Andrea Pejrolo | Aug. 4, 2014
Since the introduction of the iPad in 2010, I have dreamed of the day when I could walk into a studio and record, produce, and mix a live band using just my tablet. Recently, that dream became reality: I had the opportunity to produce and record a session for Ella Joy Meir--a very talented up-and-coming songwriter and composer based in the Boston/New York area. The plan was to record "You'll Return," an original song that she co-wrote with Michal Weiner, using a band made up of drums, acoustic and electric guitars, bass, vocals and piano.

If it's crucial for you to charge your iPad while recording, you need to use a Made For iPad (MFi) interface. These are more sophisticated interfaces that connect directly to your iPad's Lightning connector and are able to transfer power and digital audio data simultaneously. At the moment, the only MFi models available are those by Apogee and Avid; only Apogee models charge your device.

As picking the right interface for your project can be a daunting task, I suggest checking out the excellent information page found on the Auria app's website, where you can find a complete list of audio interface (both USB and MFi) that are compatible with the iPad.

For Ella's song I built my portable studio around Focusrite's Scarlett 18i8 ($449). It provides excellent value for the money and is extremely flexible with its four mic pre-amplifiers, four analog line inputs (for extra high quality mic-preamps), one digital input in ADAT optical format, MIDI in and out, and SPDIF in and out.

The number of total inputs and mic-preamplifiers your interface should have depends on the type of recording session you are planning to do. There are two basic types of sessions in which you will record with your iPad: Studio sessions with overdubs and live sessions in which you record all the instruments simultaneously without overdubs. In general, a studio session requires fewer inputs, as you will be tracking/overdubbing one or two instruments at the same time.

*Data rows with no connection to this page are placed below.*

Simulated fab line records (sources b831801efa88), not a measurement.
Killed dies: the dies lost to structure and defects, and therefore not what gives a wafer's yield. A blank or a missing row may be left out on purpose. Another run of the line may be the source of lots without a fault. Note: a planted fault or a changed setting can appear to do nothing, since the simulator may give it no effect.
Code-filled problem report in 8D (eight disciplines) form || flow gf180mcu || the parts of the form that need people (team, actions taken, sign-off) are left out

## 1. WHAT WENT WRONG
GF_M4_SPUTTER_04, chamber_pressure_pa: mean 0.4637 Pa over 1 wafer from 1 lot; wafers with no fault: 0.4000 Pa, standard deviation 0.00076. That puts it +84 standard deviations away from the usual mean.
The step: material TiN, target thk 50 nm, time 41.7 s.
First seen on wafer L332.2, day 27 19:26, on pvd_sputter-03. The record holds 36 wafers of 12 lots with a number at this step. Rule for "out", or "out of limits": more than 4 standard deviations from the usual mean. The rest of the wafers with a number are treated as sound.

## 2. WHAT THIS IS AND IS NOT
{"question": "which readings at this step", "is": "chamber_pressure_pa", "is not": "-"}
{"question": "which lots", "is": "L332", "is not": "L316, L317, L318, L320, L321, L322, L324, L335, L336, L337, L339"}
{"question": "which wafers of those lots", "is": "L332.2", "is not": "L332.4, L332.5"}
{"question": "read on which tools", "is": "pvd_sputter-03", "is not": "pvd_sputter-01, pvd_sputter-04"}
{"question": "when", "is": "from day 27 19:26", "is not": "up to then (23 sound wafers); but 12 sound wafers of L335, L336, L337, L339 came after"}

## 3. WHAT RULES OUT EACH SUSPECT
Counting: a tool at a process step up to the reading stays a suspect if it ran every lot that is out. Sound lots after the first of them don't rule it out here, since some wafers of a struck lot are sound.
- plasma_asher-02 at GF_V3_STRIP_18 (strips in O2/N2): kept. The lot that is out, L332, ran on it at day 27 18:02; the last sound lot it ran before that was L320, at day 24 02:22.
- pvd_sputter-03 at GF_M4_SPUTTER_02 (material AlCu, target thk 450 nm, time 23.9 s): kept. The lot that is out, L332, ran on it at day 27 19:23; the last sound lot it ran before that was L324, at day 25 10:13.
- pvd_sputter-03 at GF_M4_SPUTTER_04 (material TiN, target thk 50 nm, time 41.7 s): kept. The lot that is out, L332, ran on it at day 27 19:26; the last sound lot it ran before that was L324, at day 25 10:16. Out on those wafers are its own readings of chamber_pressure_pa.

For the "You'll Return" session, the Scarlett 18i8 allowed me not only to use the four built-in mic-preamplifiers, but also to add four external mic preamps. In this case, I used high quality preamplifiers configured in a portable API "Lunchbox" 500 format.

When it comes to instruments, drums usually require the highest number of simultaneous inputs — anywhere from a minimum of three (overhead, bass drum, and snare/high-hat) all the way to seven or eight (two overheads, bass drum, snare, high-hat, and toms). For a live session, since you have to capture the entire band without overdubs, eight inputs is really the minimum needed for a small band with drums, bass, piano and vocal.

If you plan to record more than eight inputs at the same time, you need an audio interface that features one or two ADAT digital connectors. Each will allow you to connect an additional unit of analog to digital converters with an extra eight inputs each.

Tune up your software: Last but not least, you're going to need the right software to record and mix your recording. The App Store features several decent applications that can serve as your basic DAW for the iPad; Auria and Cubasis are the only two apps that I feel confident recommending if you want to get close to a desktop-based recording experience, however. While both are capable of handling multi-track recording, mixing and audio editing, I usually use Cubasis for the pre-production phases of a project, while I prefer Auria for recording live instruments, editing, and mixing.